Start of 2013 pay negotiations at Volkswagen
Chief negotiator Rosik: Dramatic deterioration on European market, competitiveness must not be compromised
Wolfsburg/Hanover, 06 May 2013 - The negotiating committees of Volkswagen Aktiengesellschaft and the IG Metall trade union met today in Hanover for the start of pay negotiations.
The chief negotiator for Volkswagen, Martin Rosik, Head of Human Resources at the Volkswagen Passenger Cars brand, said: “2013 is a difficult year, there are no signs of a recovery. Volkswagen must face up to developments on the European market, competitiveness must not be compromised. A moderate pay agreement is therefore even more essential than in previous years.”
“There has been a dramatic deterioration in the situation on the European automobile market”, Rosik continued. “We explained our analysis to IG Metall and will now be seeking the right answer to tougher competition together with the employee side.”
“It is precisely on our home market of Europe that we are facing a dramatic drop in demand”, Rosik commented. “The automobile markets in Italy, Spain, Portugal and Greece have been cut by more than half compared with 2007. The market in Europe has contracted by almost one quarter and there are no visible signs that could give us cause for optimism. Record unemployment, falling wages and government austerity measures are stifling the mood of consumers in many European countries and weakening the economy further.”

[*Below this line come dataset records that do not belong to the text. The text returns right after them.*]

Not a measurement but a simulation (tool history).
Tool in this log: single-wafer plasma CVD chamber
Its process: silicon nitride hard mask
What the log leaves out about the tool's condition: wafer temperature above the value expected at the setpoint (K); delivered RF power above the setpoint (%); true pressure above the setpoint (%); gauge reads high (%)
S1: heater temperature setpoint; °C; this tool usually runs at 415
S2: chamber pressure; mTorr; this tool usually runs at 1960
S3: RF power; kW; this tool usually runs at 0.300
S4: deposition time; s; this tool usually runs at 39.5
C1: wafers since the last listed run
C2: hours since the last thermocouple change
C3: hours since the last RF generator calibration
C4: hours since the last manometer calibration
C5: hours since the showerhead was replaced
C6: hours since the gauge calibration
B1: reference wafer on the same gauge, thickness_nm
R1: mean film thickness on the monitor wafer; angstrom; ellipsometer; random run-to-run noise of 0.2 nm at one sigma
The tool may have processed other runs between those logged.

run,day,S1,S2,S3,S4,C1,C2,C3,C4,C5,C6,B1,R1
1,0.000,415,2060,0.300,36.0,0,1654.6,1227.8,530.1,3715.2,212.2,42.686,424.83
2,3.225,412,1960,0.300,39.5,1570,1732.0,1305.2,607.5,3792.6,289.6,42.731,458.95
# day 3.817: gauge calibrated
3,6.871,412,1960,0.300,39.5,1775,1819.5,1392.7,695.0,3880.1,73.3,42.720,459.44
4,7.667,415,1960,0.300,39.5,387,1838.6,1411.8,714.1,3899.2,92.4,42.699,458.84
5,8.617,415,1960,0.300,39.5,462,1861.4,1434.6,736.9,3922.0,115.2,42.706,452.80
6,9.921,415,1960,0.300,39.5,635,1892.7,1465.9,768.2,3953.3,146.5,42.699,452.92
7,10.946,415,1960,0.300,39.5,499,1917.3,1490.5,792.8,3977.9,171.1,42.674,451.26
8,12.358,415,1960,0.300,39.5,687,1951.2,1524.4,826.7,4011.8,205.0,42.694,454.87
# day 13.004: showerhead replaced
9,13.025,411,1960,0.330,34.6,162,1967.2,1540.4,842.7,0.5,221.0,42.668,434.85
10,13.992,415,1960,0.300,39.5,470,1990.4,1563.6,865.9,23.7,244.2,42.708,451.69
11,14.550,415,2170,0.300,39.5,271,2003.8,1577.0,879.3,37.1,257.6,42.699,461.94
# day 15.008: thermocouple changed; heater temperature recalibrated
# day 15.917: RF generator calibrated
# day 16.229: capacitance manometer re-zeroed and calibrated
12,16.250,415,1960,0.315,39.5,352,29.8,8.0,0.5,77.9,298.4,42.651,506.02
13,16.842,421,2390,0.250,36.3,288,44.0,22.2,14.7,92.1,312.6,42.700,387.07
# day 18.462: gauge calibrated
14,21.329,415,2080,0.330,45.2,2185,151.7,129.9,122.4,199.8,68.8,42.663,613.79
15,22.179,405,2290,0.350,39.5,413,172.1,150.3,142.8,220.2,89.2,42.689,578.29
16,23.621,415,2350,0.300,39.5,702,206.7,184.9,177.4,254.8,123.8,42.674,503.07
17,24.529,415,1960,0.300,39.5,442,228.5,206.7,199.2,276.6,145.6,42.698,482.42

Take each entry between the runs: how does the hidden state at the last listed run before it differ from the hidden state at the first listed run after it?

Describing the market situation, Rosik said: “For automakers that rely to a large extent or exclusively on the European market, the situation is threatening. They are fighting a bitter price battle for market share.” He added that Asian carmakers are conducting an aggressive offensive to launch models produced at much lower labor costs in the Far East as well as Central and Eastern Europe. “They manufacture vehicles much more cheaply than we can at our German plants,” Rosik underlined. “Labor costs in the Korean automobile industry, for example, are only one third of the level in Germany. The situation is further aggravated by this competitive disadvantage.”
Rosik affirmed: “Volkswagen will continue to make cars in Germany. However, given the dramatic situation we will only succeed in that if we find the right answers together with the employee side.”
The collective agreement of Volkswagen Aktiengesellschaft covers some 102,000 employees at the plants in Wolfsburg, Brunswick, Hanover, Salzgitter, Emden and Kassel as well as Volkswagen Financial Services AG.
Negotiations are due to continue on May 27, 2013.